I am writing my master thesis on the topic of datafication and algorithmic transparency and governance. Relying on an empirical research of my datafied self, I will use this as a background to raise and investigate these issues: why we need algorithmic transparency and governance of algorithms, what are the current debates, and how it can be done given algorithms and platforms’ specific nature.
The investigation of my datafied self, how I am being datafied by platforms through their datafication practices, apps and search engines will be done on the one hand, by using automated tools, and on the other, by self-observation. Adopting a technographic approach, I will additionally look into the discrepancy between my algorithmic identity and the database of intention prescribed to me by algorithms, and my sense of individual identity at this point in time. My data selfie vs my real me.

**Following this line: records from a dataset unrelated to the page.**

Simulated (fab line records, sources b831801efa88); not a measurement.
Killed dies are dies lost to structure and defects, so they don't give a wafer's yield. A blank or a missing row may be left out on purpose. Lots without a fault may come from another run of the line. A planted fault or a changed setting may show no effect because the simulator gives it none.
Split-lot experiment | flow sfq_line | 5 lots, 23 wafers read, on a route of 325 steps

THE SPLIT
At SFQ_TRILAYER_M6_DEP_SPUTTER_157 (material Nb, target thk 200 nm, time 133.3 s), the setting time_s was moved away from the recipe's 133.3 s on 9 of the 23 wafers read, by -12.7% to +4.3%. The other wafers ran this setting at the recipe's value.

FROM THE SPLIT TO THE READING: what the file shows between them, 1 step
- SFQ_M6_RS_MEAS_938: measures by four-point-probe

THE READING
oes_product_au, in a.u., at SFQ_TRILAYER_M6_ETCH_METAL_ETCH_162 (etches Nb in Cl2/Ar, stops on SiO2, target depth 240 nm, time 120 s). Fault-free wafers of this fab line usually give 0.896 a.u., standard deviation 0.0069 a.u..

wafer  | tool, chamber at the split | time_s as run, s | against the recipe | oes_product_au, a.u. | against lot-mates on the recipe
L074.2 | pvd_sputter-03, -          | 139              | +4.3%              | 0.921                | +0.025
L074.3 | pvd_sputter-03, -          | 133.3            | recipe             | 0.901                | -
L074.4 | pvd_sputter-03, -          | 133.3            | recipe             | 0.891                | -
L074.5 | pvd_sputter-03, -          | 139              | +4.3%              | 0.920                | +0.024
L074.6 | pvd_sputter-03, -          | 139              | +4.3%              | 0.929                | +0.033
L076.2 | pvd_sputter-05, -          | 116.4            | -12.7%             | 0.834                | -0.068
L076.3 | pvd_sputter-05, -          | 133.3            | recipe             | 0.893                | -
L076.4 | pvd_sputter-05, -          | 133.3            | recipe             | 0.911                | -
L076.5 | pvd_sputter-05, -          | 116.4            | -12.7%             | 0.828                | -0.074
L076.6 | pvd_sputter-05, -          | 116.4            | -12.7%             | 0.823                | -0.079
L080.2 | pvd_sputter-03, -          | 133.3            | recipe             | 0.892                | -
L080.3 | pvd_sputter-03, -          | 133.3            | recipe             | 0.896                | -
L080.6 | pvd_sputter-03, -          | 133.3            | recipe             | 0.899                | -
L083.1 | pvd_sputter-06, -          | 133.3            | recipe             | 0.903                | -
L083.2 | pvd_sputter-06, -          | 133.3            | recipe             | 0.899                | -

As we spend majority of our online time on our smartphones, switching from app to app, I was interested to find out who has access to our apps’ data, what kind of data these actors have access to, what kind of data they gather and are interested in, and who else is being granted access to the particular app’s data.
So I started the first phase of looking into who tracks me through the apps that I have installed on my phone and what kind of permissions each apps asks for. This will enable me to investigate who is collecting what kind of data on me (not just the apps, but the companies behind the apps), with whom is it shared (third-party access), and through a look at the “permissions” – to assess the access these apps have to (what kind of data and metadata).
As this is just the first step, what needs to be further done is to investigate the trackers by category, as that will give additional insights into the scope of access to data and kinds of data (just think of analytics, for example).
The first visualisation shows the trackers per app.I was surprised by some of the findings, for example, that Twitter has only Google trackers, by the number of trackers on some apps (Duolingo, for example) and by apps that publicly announced that they will restrict third-party data sharing (like Bumble). However, as not all trackers are “created equal”, what I will do next is coding them per type (analytics, advertising) and investigate what kind of trackers are represented the most in the dataset and per app.
The same data, but visualized differently, per trackers, gives a bit of a different overview. In the visualisation below, one can see the presence of particular trackers (and companies) in the dataset.
The dominance of Google and Facebook trackers is not surprising; this mirrors the general state of web tracking where these two players dominate the trackers network (using the DuckDuckGo’s privacy essentials extension, it is estimated that Google is found on 43% of the websites I’ve visited, and Facebook on 23% ).
What is left to be done, is an analysis of the permissions each of the apps ask for an access to. Some of these permission are common and necessary, but many of them are what the GDPR would call “excessive” and not necessary for the functioning of the app and providing a smooth service. This is a work in progress and this post will be soon updated.
Published November 9, 2018.